How did it go you ask? Well, I wore my sweatshirt for the first time since coming to Africa (and you thought it was going to be useless. Looks like I get the last laugh now! HA!), and woke up early enough to catch an African sunrise (which depending on how you feel before dawn is either incredibly lucky of me or incredibly unlucky of me). And the rumors are true: sunrises ARE better in Africa. But no amount of out of place trees could have prepared me for the sheer lack of common sense that was:

Foundiougne
The story here is the Campement de Espana. If this were a news story, it would probably be a feature, and the lede (or lead if you’re not a journalist with a spelling problem) would read something like this: If Senegal were the world (there’s no reason to think that), then the Campement de Espana would be Senegal.

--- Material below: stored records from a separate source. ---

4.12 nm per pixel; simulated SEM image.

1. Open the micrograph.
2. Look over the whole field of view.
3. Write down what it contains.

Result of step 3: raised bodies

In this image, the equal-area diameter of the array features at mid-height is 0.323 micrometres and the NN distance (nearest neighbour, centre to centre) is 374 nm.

By that I mean: it’s Senegal’s Senegal. The place where weird things happen and are completely commonplace. Where goats are tied onto a 7-place by the baker’s dozen (which by the way included a bike and 4 large bags of stuff). Where evil hoards of evil goats roam the streets eating garbage. Where dogs and cats (and goats) all eat together from the same bowl of ceebujen in harmony! (Gasp!!!). Check your common sense at the door folks because we don’t need none of that newfangled reason here. We got our goats and that does us just fine thank you very much. That sort of place.

It’s run by a guy from the Canary Islands with three teeth and a named of Fransisco. He speaks a mélange of French, Spanish, English, and Wolof, alternating between the four as he sees fit and whenever he chooses. But he is the friendliest guy we met on our trip, almost to the point where it was ennerving: “No gracias Fransisco, the four baskets of bread we have on our table are more than enough. But thank you, merci beaucoup.” And “well, if they don’t have poisson at the market tonight then yeah I guess you can kill a chicken for us. But only do what’s most convenient for you.” (notes: these are actual conversations, not made up I promise; and killing a chicken would have been most convenient – but c’est ca l’Afrique eh?).

The place itself resembled a village in a dusty western – it had its good, it had its bad, and it had its ugly. We (or rather I) decided to pay homage to these Westerns in a series of photographs I have just titled “homage to these westerns.” You can find those over there ------> (though without the title…I still haven’t figured out how to sub-title an album and probably never will).

This is an actual photo of an actual map from the Campement de Espana to the Gare routiere in Foundiougne drawn by Francisco. Note the absolute lack of labels, or even direction. In fact, if we were to follow this map, we would have ended up going the exact opposite direction of where we wanted to go. But then again maybe he’s just crazy like Leonardo Da Vinci. (yes, I kept the map, my Handy-Dandy Notebook is starting to become a sort of carry-all for anything and everything that I feel goes in there, maps, factures, bus tickets, anything interesting is either getting written or shoved in the Handy-Dandy Notebook)

I know this can all seem rather harsh, so I would like to say that Francisco was the kindest, most generous, and easy-goingest proprietor I’ve had to deal with and I would feel personally insulted if anyone who went to Foundiougne didn’t stay at his place. If you’re in the area, go to the Campement de Espana. On top of all this, it’s the cheapest place in town.

And that, as they say, is the end of the line. The final countdown. The ultimate sacrifice. The 1000th mile. The moon.